“THERE are many ways to consider a cathedral. You can visit it for purely spiritual reasons. You can admire its architecture, its stained glass, its sculpture, its bells. You can study the lives of its monks and bishops and deans. You can treat it as the social centrepiece of a city. But few stop to think about the cushions we sit on, the kneelers we pray on, and how they too might contribute literally and figuratively to the history of a cathedral.”
So wrote Tracy Chevalier in the Winchester Cathedral Annual Record about her 2018 novel A Single Thread, a novel which followed her previous bestselling novel Girl with a Pearl Earring.
Tracey had visited Winchester some years previously with a view to setting her new novel in or around the cathedral and had expected to concentrate on one of its better-known stories: Oliver Cromwell’s soldiers using it for stables and throwing royal bones through the great west window; or, diver William Walker heroically shoring up the sinking foundations. Instead, she was captivated by the huge collection of exquisitely embroidered cushions and kneelers in the cathedral’s 14th century choir stalls.

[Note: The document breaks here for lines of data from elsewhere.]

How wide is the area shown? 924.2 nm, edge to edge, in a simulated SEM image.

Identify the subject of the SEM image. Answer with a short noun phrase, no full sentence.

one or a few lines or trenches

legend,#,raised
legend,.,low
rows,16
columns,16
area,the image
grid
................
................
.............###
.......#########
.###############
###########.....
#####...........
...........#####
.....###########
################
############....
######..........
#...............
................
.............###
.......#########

Over a period of five years in the early 1930s, under the direction of Louisa Pesel and her friend Sybil Blunt, hundreds of these embroidered items were produced. Miss Blunt was responsible for the designs and, in their entirety, they formed a pictorial history of both the cathedral and the diocese of Winchester. One of the cushions even depicts the famous Cunard Liner, RMS Queen Mary, based in Southampton and launched when the embroiderers were in the middle of their project.
Nearly a century ago now, it was the first time any such project had been attempted by a British cathedral but it is currently held to have influenced cathedral and church embroideries the world over and is officially known as the ‘Winchester Style’. More than 200 volunteers had put themselves forward to be trained for the stitching work. An appeal to fund the project partly led to the establishment of The Friends of the Cathedral by Dean Gordon Selwyn in 1931.
A year after the publication of A Single Thread, Tracy Chevalier visited the office of the Winchester Friends in the Cathedral Close after learning it was there that a complete set of original drawings were kept of the embroidery designs. To her astonishment, there was one important design among all the others which was never made into a finished cushion.
The water-coloured design depicted the names of three most celebrated Hampshire women: Florence Nightingale, Jane Austen and another writer, Charlotte Yonge. (No one really knows why this one design was left out. Notes on the drawing, however, suggest there was some discussion about deleting Florence Nightingale from the cushion and substituting her name with Charles Kingsley, thereby creating ‘a writers’ cushion’.)
At a Cathedral Friends’ event following her discovery, Ms Chevalier said she’d always been surprised that Jane Austen didn’t have a cushion in the cathedral and thought it high time the ‘women’s cushion’ was made to take its rightful place among Winchester’s other precious embroideries.
The so-called ‘missing cushion’ was subsequently commissioned with Ms Chevalier donating a significant sum to cover the cost of the work. In timely fashion, the small army of the present cathedral embroiderers have now finished the cushion ahead of next year’s 250th anniversary of Jane Austen’s birth.
Today’s embroiderers, or broderers, meet every Monday morning in a room in the Cathedral Close to carry out their painstakingly intricate work. Most of it involves the repair and renovation of important, historic embroideries in the cathedral but new commissions come, too, such as this latest cushion.
Anna Diamond, who leads the Cathedral Broderers, said: “Ninety years on, the broderers were delighted to be asked to stitch another cushion from an unfinished design by Louisa Pesel. Margaret Bingham took on this project and has done an excellent piece of work.”
It’s hoped the new cushion will be assigned to a stall in the cathedral at a special ceremony later this year.